Viking Night: Phone Booth
By Bruce Hall
November 10, 2015
Phone Booth is almost as much of an anachronism as its namesake. It’s an old enough film that it spends most of its first five minutes reminding us how ubiquitous cell phones are becoming, and what a novelty it is to still see a phone booth in regular operation outside a science fiction film or a particularly unimaginative Grand Theft Auto mission. On the other hand, Phone Booth is recent enough to still stand out as that rare, high concept story that takes place almost entirely in one location, relying almost entirely on the power of ideas to create and sustain tension. Not only is that hard to do, it’s hard to do well, and that’s why on almost every level, no matter what your expectations were going in, Phone Booth will more than likely exceed them.

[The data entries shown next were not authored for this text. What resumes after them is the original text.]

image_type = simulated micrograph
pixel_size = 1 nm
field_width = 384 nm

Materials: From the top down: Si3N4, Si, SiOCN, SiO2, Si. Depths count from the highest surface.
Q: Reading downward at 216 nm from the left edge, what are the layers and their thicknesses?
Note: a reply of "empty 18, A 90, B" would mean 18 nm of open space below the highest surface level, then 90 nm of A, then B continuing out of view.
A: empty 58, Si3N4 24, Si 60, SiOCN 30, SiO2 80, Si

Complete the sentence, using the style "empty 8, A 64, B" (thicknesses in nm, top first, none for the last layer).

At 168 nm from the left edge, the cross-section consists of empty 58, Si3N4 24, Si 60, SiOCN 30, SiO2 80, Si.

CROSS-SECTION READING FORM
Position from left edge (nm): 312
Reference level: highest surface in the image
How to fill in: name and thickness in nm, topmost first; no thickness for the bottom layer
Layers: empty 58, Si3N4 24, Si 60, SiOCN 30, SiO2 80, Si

Claustrophobic stories quite often turn out to be morality plays, and this one does not buck that tradition. A young Colin Farrell plays Stu Shepard, a sleazy New York publicist who’s just as at home on the red carpet as he is trawling the streets for celebrity dirt, all in the name of making a buck and getting his own name in the papers. As hard as it is to believe a guy like this is married, he is. But don’t worry - true to character, he’s been carrying on an affair with someone named Pam (Katie Holmes), setting up each liaison through a pay phone, to avoid pulling a Tiger Woods and getting busted through cell phone records.
It’s both profoundly impressive and horrendously creepy that Stu has managed to play Pam for as long as he has, but an unseen interloper spoils the party when the pay phone rings, Stu answers, and is mercilessly taunted by a crackpot extortionist (Kiefer Sutherland), armed with extraordinary insight into Stu’s life. Oh, and he’s also armed with a .30 caliber bolt action rifle with a tactical scope. That’s a real attention getter, and I suspect if JFK had known what was coming, he’d have leaned over and confessed all kinds of things to his better half in a similar moment of clarity. Stu’s softer side begins to emerge, in the way it only can when one is forced to beg for one’s life.
But the man on the other end of the phone doesn’t quite fit the profile of a garden variety psycho killer. The Shooter confesses to having publicly executed a wealthy pedophile and a corrupt Wall Street executive - a stone cold killer-with-a-conscience, avenging their sins for the sake of the public good. And now he’s got his sights on Stu - a liar, a lothario, a paparazzo with a pen. If that’s not bad enough, the Sniper makes an example of a nearby pimp who takes exception to Stu’s monopolization of the phone booth, attracting the largest concentration of stone-faced riot police since the 9/11 attacks.
Lucky for Stu, Forest Whitaker brings his Oscar winning gravitas to the role of Captain Ramey, the obligatory sympathetic detective who senses that something here is not as it seems. He makes it his mission to uncover the truth and extricate Stu safely. The result of this is an interesting game of cat and mouse whereby the Sniper forbids Stu from telling the police what’s happening, Ramey suspects this to be the case, and has to find a way to communicate with Stu without tipping the Sniper off. The Sniper seems keen to prod Stu into a public moral epiphany, but because, as I mentioned, he is also a psycho killer, really gets off on tweaking the police and has taken elaborate measures to cover his tracks.